SADOW: Blanco Reminds Us What A Lousy Governor She Was

It’s been six years, so in case anybody needed a reminder of how unsuited former Gov. Kathleen Blanco was for that job, they got it courtesy of her remarks concerning the jackpot justice lawsuit filed by the Southeast Louisiana Flood Protection Authority – East.

The suit, dubious both as to whether it was filed legally and whether there is any legal merit to it, wants to extract from about a hundred companies potentially billions of dollars in purported tort damages in order to fill the coffers of the agency to pursue an ambitious agenda decided solely by itself, which far exceeds its statutory resources. All of Gov. Bobby Jindal, apparently legislative majorities, and a number of other state and local agencies have expressed opposition to the suit on the basis of its merits and in how it subverts statewide coastal restoration and protection policy.

Yet some observers have praised its action, seemingly unperturbed that an agency with little accountability is trying to stretch its power to exercise that in ways never intended by the legislative majorities and in all likelihood Blanco herself when it was drafted into law seven years ago. Its members are selected by the governor for fixed terms from nominations provided by professional and political interests that may be removed only through impeachment, serving with confirmation of the Senate.

Insulation of this nature was inserted by lawmakers in order to decrease the chances of politicization of the agency, but was not the end goal itself, which was to maximize depoliticization. Thus, impeachment power and the ability of the governor to appoint with Senate confirmation are checks against members who would take the agency in directions that the representatives of the majority public did not favor. As it is, since a majority of the board now serving is under terms expiring now or soon, Jindal seems poised not to reappoint these members.

But this seems to disturb Blanco. Referring to previous times when local levee boards often had members, through their actions, seem appointed less for nonpolitical flood protection agendas than for political ends, she opines that “Instead of going forward, we’re going backward.” Also, she stated that “Those boards have constitutional authority and they are created to be independent and run independently” in explaining why she is hesitant about lack of reappointment of those that agitated for the suit. The problem here, she asserts is that this would mean “we’ll go back to the old way of doing business and having people that are not independent thinkers.”

In these digressions, Blanco is making two errors. First, she seems to have confused board independence as the ends, not the means to the ends of encouragement of depoliticized policy-making, as if board independence in and of itself guarantees any decisions made by it are nonpolitical and therefore optimal policy in this area. In fact, she fails to understand that by definition one cannot depoliticize even the most trivial decisions made by government. No matter how slight the amount or obscure its area, the exercise of power by government creates policy winners and losers. The only question then is, who decides?

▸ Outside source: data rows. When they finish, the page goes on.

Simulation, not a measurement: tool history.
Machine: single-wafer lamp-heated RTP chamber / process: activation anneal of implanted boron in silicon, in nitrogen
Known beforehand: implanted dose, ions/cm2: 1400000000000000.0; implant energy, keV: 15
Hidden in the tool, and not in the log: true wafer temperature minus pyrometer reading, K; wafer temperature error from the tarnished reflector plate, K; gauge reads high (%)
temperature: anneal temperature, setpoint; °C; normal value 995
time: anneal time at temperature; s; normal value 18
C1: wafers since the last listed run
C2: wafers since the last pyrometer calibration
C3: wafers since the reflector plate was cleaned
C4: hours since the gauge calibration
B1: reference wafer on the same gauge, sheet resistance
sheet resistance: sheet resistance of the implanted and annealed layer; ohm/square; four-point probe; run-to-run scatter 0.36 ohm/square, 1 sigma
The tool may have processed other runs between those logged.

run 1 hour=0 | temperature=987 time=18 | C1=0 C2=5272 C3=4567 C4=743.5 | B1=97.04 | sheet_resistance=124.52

In this system of government, that determination made long ago was that majorities through a fair and impartial democratic process would govern policy-making through their representatives elected fairly and freely according to basic rules (recorded in a charter) assented to, even if implicitly, by the citizenry. While they may assign to unelected others the exercise of this power, they still exercise authority over those agents who they have given contingently that power. Unelected policy-makers require oversight to ensure that they remain accountable to majorities that govern by the rules.

Thus, when they use their relative insulation to move in ways to which that majority objects, in that they have made a decision the politics of which runs counter to the majority to which they are accountable, it is entirely appropriate that this deviance be corrected if necessary by their removal. Yet Blanco would take the odd view that the merits of decisions made by an insulated body, even if they featured grasping at power over policy beyond what it is entitled to have, are unimpeachable regardless of the content of that policy. She stupidly seems to believe that a depoliticized appointment process automatically equals nonpolitical and optimal policy.

If she does, she knows nothing about how governments make policy. However, this probably does not inspire her thinking on this issue, relating to her second error in thinking that the depoliticized process of necessity puts “independent thinkers” into positions of power where this tendency to think “independently” creates optimal policy. In fact, “independence” lacking accountability can allow decision-making to veer off into extremely bad policy. It makes it that much easier for cabals that desire to follow their own agenda – one that can be completely independent of what best policy the public desires – to form in these agencies that can use their insulation to subvert the will of the people and optimal policy.

Unfortunately, this attitude of hers smacks of one of the political left’s basic tenets, that there exists a small strata of nomenklatura – who have superior wisdom and knowledge, defined as strict adherence to a body of suppositions based upon ideology, not fact – whose Manichean faith backwardly declares opposition to it is ideological, if not ahistorical and thereby it must lead the masses, who generally are captive to false consciousness. Here, Blanco assumes the board, through its purity established by appointment method, is the vanguard group of right and good in this policy area while others therefore must be enemies of those – completely discounting that the merits of policy stand on their own terms, not as a product of an appointment process.

By her comments, Blanco ratifies a notion that governing to produce good policy should be nothing more than government by experts, without any understanding that “experts,” especially the more insulated they are made from democratic checks and balances, can be driven by ideologies both contrary to the public’s preferences and to the production of beneficial public policy. In this case, she would abrogate her responsibility to assume informed oversight of an otherwise unaccountable agency. Her immature understanding of this issue only reminds us of why she, given the alternatives available, never should have been governor of Louisiana.